Government’s statements and actions concerning the controversial Karpowership create the impression that the ANC government is willing to throw all environmental concerns overboard.

Part of the 2020 emergency power plan was that these floating power stations would be connected to the national power grid at Richards Bay, Coega and Saldanha Bay.

The FF Plus’s criticism at the time related to a twenty-year contract at a fixed rate. An emergency power contract should not exceed three years, at the most.

In the meantime, a drawn-out legal battle ensued, which included decisions against the Karpowership by the Minister of Environmental Affairs, Forestry and Fisheries, Ms Barbara Creecy, as well as several court rulings.

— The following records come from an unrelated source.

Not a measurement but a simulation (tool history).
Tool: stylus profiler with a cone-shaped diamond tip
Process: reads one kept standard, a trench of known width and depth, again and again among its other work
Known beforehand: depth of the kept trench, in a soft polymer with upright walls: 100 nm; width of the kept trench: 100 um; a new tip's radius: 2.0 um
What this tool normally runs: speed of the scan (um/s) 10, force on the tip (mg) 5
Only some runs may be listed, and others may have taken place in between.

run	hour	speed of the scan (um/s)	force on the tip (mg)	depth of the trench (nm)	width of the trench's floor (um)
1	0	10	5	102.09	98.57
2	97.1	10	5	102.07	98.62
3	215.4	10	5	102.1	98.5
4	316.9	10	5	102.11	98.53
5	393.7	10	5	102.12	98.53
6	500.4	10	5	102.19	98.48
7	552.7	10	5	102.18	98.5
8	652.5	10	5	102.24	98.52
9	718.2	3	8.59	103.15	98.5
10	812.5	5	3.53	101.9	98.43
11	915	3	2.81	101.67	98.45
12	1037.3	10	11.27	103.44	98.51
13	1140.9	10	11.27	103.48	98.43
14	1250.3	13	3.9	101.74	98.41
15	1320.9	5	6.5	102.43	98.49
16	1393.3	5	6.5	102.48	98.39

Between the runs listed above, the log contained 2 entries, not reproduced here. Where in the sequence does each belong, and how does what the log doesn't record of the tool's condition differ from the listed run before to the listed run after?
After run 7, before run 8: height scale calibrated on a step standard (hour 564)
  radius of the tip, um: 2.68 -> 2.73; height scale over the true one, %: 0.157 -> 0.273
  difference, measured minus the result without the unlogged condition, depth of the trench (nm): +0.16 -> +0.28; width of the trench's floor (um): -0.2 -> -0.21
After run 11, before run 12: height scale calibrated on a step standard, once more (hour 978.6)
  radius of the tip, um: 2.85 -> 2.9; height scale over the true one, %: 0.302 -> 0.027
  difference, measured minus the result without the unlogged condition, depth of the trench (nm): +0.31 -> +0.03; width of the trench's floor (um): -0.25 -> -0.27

Meanwhile, allegations arose that the Minister of Transport had instructed Transnet in March this year to create designated spaces, which must be available for the next twenty years, at the ports in question so that the powerships can dock there.

According to reports, Transnet was very resistant because it is currently expanding these ports and complying with such an instruction will come at a hefty price.

It is against this backdrop that President Cyril Ramaphosa declared in the National Assembly during a question-and-answer session last Thursday that if it were up to him, the powerships would have been supplying power to South Africa long ago already.

During the discussion of his budget vote, Mr Gwede Mantashe, Minister of Mineral Resources and Energy, declared that certain powers with an anti-development agenda are exploiting environmental concerns for their own benefit.

That was a direct reference to the rejection of Karpowership’s environmental applications.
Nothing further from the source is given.